Zelensky: Don’t forget Ukrainian Jewish role in the


The Ukrainian president should be reminded that the Palestinians are the people Ukrainian Jewish colonists displaced and whose land they stole

A televised video address by Ukraine’s President Volodymyr Zelensky in Tel Aviv on 20 March, 2022

A few days ago, Ukraine’s President Volodymyr Zelensky addressed the Knesset asking that Israel stand with Ukraine against the Russian invasion of his country.

He cited the Ukrainian Jewish colonist Golda Mabovitch (later Golda Meir), Israel’s former prime minister, who denied that the Palestinian people ever existed. Zelensky spoke of how Ukraine finds itself today in the same situation as Israel, namely that both countries seem to have horrible neighbours who “want to see us dead”.

Indeed, Israel has been most concerned about Ukrainian Jews, even before the Russian intervention began.

As early as January 2022, Israel began planning to transfer Ukrainian Jews to become colonists in the land of the Palestinians. Israel’s Ministry of Aliyah and Immigrant Absorption proclaimed: “We call on the Jews of Ukraine to immigrate to Israel – your home.”

The refugees/colonists began to arrive in early March, receiving preferential treatment, while Ukrainians who could not prove their Jewishness according to Israel’s racist criteria for refugees face myriad difficulties.

Meanwhile, the World Zionist Organization’s Settlement Division has begun preparing 1000 housing units for Ukrainian Jews on stolen and occupied Palestinian and Syrian land in the occupied West Bank and the occupied Golan Heights.

These Ukrainian refugees/colonists, however, are not the first Ukrainian Jews to colonise Palestine. Ukrainian Jews have played a pioneering role in the colonisation of Palestine since 1882.

A pioneering role

The story of southern Ukraine and of Ukrainian Jews is a principal part of the history of the colonisation of Palestine. It begins in the late 18th century when Catherine the Great (a German Lutheran who converted to Orthodoxy to become Tsarina) defeated the Ottomans in the Russo-Ottoman war of 1768-1774.

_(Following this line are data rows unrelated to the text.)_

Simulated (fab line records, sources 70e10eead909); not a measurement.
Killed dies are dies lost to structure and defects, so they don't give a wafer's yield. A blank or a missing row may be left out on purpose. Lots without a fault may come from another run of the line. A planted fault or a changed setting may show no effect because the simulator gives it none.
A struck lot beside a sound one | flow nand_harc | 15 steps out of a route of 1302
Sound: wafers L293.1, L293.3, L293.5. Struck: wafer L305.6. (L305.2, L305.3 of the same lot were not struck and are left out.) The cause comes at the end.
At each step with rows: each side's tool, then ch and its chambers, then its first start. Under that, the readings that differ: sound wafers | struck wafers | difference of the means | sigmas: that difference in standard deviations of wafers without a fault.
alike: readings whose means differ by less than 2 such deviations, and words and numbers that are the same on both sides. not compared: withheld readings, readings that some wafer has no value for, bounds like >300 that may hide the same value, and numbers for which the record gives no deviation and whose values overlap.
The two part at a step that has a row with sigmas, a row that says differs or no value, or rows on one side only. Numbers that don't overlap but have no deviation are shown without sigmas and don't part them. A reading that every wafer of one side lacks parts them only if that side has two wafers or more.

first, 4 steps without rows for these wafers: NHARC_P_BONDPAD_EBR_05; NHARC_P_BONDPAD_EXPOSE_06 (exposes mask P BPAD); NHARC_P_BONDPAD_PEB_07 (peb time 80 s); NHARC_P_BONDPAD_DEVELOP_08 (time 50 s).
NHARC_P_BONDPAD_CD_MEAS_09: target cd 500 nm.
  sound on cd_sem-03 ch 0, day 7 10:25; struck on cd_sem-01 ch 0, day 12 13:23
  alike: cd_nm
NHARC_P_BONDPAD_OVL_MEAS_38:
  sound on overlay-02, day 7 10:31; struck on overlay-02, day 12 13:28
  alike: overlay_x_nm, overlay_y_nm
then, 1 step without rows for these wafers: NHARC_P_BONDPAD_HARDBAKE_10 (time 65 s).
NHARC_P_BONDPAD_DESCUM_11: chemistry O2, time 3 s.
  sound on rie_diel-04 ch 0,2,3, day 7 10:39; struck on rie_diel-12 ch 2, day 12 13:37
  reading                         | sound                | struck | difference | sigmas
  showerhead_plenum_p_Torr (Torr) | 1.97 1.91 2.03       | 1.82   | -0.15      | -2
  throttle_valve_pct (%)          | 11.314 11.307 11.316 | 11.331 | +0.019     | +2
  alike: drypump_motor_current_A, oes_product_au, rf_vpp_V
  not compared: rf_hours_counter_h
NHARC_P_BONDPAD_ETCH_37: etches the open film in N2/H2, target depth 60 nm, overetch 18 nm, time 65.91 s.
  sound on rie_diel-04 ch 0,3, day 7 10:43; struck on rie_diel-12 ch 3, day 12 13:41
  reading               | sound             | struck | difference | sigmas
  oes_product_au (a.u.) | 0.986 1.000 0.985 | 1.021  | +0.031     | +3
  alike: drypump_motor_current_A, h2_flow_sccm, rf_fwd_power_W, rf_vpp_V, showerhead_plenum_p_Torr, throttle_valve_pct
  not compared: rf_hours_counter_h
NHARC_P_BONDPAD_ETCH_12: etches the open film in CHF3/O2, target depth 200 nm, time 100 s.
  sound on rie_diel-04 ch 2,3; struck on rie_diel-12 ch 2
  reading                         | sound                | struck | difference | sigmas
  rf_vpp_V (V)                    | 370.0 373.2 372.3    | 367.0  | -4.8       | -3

Ukrainians fleeing to Israel will transform overnight into settlers and colonisers

This led to the signing of the Kuchuk Kainarji peace treaty, and lost the Ottomans sovereignty over the northern Caucasus, including the Crimea and Kuban regions, saddling Istanbul with thousands of Tatar refugees. Catherine immediately embarked on the settler-colonisation of these areas.

The first wave of Russian settlers arrived in 1778 and elicited an immediate revolt by the Crimean Tatars, which Catherine put down before she formally annexed the Crimea in 1783.

The Russian-Ottoman war of 1787-1792 led to another Ottoman defeat and loss of territory, including the Sanjak of Ozi on the northern parts of the Black Sea, adjacent to Crimea. Russification of what was now called “New Russia” ensued.

The Black Sea Ottoman town of Hacibey was expanded into a new settler-colony established by the Russians and named “Odessa” in 1794, on the mistaken presumption that the ancient Greek colony of Odessos had existed there, which ironically it did not.

Catherine’s philhellenist christening of Hacibey with a Greek name was intended to “dazzle everyone with the brilliant achievements of the Great Catherine… [and] the first step toward ridding Europe of the Mohammedans and conquering Istanbul.”

On the Crimean Peninsula, Catherine established the city of Sebastopol in 1783 (also christening it with a Greek name) on the site of the Tatar town of Akhtiar and renamed the Tatar town of Aqmescit (meaning White or Western Mosque) Simferopol in 1784.

Crimea itself was renamed the “Tauride Governorate” in honour of the ancient Greek Tauris. Other Greek-named colonies included Olviopol, Tiraspol, Melitopol, Nikopol, Grigoriopol, Aleksopol, and Mariupol.